Charles’s brother and successor, James II , was an avowed Catholic. James tried to strengthen his position in Parliament by tampering with the methods of selecting members; he put Catholics in high university positions, maintained a standing army (which later deserted him), and claimed the right to suspend laws. The birth (1688) of a male heir, who, it was assumed, would be raised as a Catholic, precipitated a crisis.
In the Glorious Revolution , Whig and Tory leaders offered the throne to William of Orange ( William III ), whose Protestant wife, Mary, was James’s daughter. William and Mary were proclaimed king and queen by Parliament in 1689. The Bill of Rights confirmed that sovereignty resided in Parliament. The Act of Toleration (1689) extended religious liberty to all Protestant sects; in subsequent years, religious passions slowly subsided.

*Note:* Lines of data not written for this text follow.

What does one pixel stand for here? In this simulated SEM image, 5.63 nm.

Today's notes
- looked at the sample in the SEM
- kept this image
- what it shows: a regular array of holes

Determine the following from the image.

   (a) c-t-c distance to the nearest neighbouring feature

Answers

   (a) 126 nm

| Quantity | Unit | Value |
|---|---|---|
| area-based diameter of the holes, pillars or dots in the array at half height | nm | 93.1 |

By the Act of Settlement (1701) the succession to the English throne was determined. Since 1603, with the exception of the 1654-60 portion of the interregnum, Scotland and England had remained two kingdoms united only in the person of the monarch. When it appeared that William’s successor, Queen Anne , Mary’s Protestant sister, would not have an heir, the Scottish succession became of concern, since the Scottish Parliament had not passed legislation corresponding to the Act of Settlement. England feared that under a separate monarch Scotland might ally itself with France, or worse still, permit a restoration of the Catholic heirs of James II—although a non-Protestant succession had been barred by the Scottish Parliament. On its part, Scotland wished to achieve economic equality with England. The result was the Act of Union (1707), by which the two kingdoms became one. Scotland obtained representation in (what then became) the British Parliament at Westminster, and the Scottish Parliament was abolished.
The Growth of Empire and Eighteenth-Century Political Developments
The beginnings of Britain’s national debt (1692) and the founding of the Bank of England (1694) were closely tied with the nation’s more active role in world affairs. Britain’s overseas possessions (see British Empire ) were augmented by the victorious outcome of the War of the Spanish Succession, ratified in the Peace of Utrecht (1713). Britain emerged from the War of the Austrian Succession and from the Seven Years War as the possessor of the world’s greatest empire. The peace of 1763 (see Paris, Treaty of ) confirmed British predominance in India and North America. Settlements were made in Australia toward the end of the 18th cent.; however, a serious loss was sustained when 13 North American colonies broke away in the American Revolution. Additional colonies were won in the wars against Napoleon I , notable for the victories of Horatio Nelson and Arthur Wellesley, duke of Wellington .
In Ireland, the Irish Parliament was granted independence in 1782, but in 1798 there was an Irish rebellion. A vain attempt to solve the centuries-old Irish problem was the abrogation of the Irish Parliament and the union (1801) of Great Britain and Ireland, with Ireland represented in the British Parliament.
Domestically the long ministry of Sir Robert Walpole (1721-42), during the reigns of George I and George II , was a period of relative stability that saw the beginnings of the development of the cabinet as the chief executive organ of government.
The 18th cent. was a time of transition in the growth of the British parliamentary system. The monarch still played a very active role in government, choosing and dismissing ministers as he wished. Occasionally, sentiment in Parliament might force an unwanted minister on him, as when George III was forced to choose Rockingham in 1782, but the king could dissolve Parliament and use his considerable patronage power to secure a new one more amenable to his views.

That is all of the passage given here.